Laplace Equation on a Quarter Disk

Consider the temperature distribution $ T $ on a thin flat piece of metal shaped like a quarter disk of radius $ R $, such that $ r < R, $ and $ 0 < \theta < \frac{\pi}{2}. $

The flat edges at $ \theta = 0 $ and $ \theta = \frac{\pi}{2} $ are insulated, which implies

$$ \partial_{\theta} T(r,0) = 0, \quad \partial_{\theta} T\left(r,\tfrac{\pi}{2}\right) = 0 $$

while the curved edge is held at a constant temperature given by

$$ T(R,\theta) = 4\cos(6\theta) $$

We solve for the steady-state temperature inside the disk, which satisfies Laplace's equation:

$$ \nabla^2 T = 0 $$ $$ \frac{1}{r}\frac{\partial}{\partial r} \left( r\frac{\partial}{\partial r} T(r,\theta) \right) + \frac{1}{r^2}\frac{\partial^2}{\partial \theta^2} T(r,\theta) = 0 $$

Assume a separated solution of the form $ T(r,\theta) = f(r)g(\theta). $

$$ \frac{1}{f(r)} \frac{1}{r} \frac{\partial}{\partial r} \left(rf'(r)\right) + \frac{1}{r^2}\frac{g''(\theta)}{g(\theta)} = 0 $$

Since the radial and angular terms depend on different variables, both sides must equal the same constant.

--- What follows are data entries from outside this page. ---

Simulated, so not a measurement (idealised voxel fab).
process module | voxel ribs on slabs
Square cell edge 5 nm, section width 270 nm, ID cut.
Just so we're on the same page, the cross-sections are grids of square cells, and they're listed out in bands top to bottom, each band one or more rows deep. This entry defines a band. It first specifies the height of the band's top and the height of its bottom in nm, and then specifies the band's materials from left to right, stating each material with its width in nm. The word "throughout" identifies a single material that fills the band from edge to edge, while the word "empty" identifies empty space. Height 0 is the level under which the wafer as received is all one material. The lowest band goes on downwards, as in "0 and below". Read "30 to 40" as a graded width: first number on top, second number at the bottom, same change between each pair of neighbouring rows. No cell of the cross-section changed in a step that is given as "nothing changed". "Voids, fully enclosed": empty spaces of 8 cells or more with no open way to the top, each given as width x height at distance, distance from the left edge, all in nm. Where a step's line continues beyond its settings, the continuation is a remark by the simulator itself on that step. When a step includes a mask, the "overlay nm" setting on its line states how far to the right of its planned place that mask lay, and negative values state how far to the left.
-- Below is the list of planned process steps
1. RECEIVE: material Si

The angular equation becomes

$$ g''(\theta) = \lambda g(\theta) $$

with boundary conditions

$$ g'(0) = 0, \quad g'(\tfrac{\pi}{2}) = 0 $$

Assume a solution of the form $ g(\theta) = e^{k\theta} $

$$ k^2 e^{k \theta} = \lambda e^{k \theta} \quad \Rightarrow \quad k^2 = \lambda $$

i) $ \lambda > 0 $

$$ k = \pm \sqrt{\lambda} $$ $$ g(\theta) = c_1 e^{\sqrt{\lambda}\theta} + c_2 e^{-\sqrt{\lambda}\theta} $$ $$ g'(\theta) = c_1\sqrt{\lambda} e^{\sqrt{\lambda}\theta} - c_2\sqrt{\lambda} e^{-\sqrt{\lambda}\theta} $$

Applying the boundary conditions,

$$ g'(0) = \sqrt{\lambda}(c_1 - c_2) = 0 \quad \Rightarrow \quad c_1 = c_2 $$ $$ g'(\tfrac{\pi}{2}) = c_1\sqrt{\lambda}\left( e^{\sqrt{\lambda}\pi/2} - e^{-\sqrt{\lambda}\pi/2} \right) = 0 $$

This holds $ \, \Leftrightarrow \, c_1 = 0 $, since $ \, e^{\sqrt{\lambda}\pi} \neq 1 \, $. Therefore positive eigenvalues are incompatible with the insulated boundary conditions.

ii) $ \lambda = 0 $

$$ k = 0 \quad \Rightarrow \quad g''(\theta) = 0 $$ $$ g(\theta) = c_1\theta + c_2 $$ $$ g'(\theta) = c_1 $$

Applying the boundary conditions,

$$ g'(0) = c_1 = 0, \quad g'(\tfrac{\pi}{2}) = c_1 = 0 $$ $$ g(\theta) = c_2 $$

So $ \lambda = 0 $ corresponds to a constant angular solution.

iii) $ \lambda < 0 $

$$ k = \pm i\sqrt{-\lambda} \quad |\lambda| = - \lambda $$

Let $ \lambda = -b^2 $ where $ b \ge 0 $

$$ g(\theta) = c_1 e^{i b \theta} + c_2 e^{-i b \theta} $$ $$ g'(\theta) = c_1 ib e^{ib\theta} - c_2 ib e^{-ib\theta} $$ $$ g'(0) = ib(c_1 - c_2) = 0 \quad \Rightarrow \quad c_1 = c_2 $$ $$ g'(\tfrac{\pi}{2}) = c_1 ib \left( e^{ib\pi/2} - e^{-ib\pi/2} \right) = 0 $$

This holds $\Leftrightarrow$ either $ \, c_1 = 0 \, $ or $ \, e^{i b \pi} = 1 $

$$ \Rightarrow \quad b \pi = 2\pi n, \quad n = 0, 1, 2, ... $$ $$ b = 2n, \quad \lambda_n = - (2n)^2 $$

Therefore,

$$ g(\theta) = c_1 \left( e^{ib\theta} + e^{-ib\theta} \right) = 2c_1\cos(b\theta) $$

so the angular eigenfunctions are

$$ g_n(\theta) = c_n \cos(2n\theta), \quad n = 0,1,2,\dots $$

Negative values of $ n $ do not produce new angular modes since $ \cos(-x) = \cos x $.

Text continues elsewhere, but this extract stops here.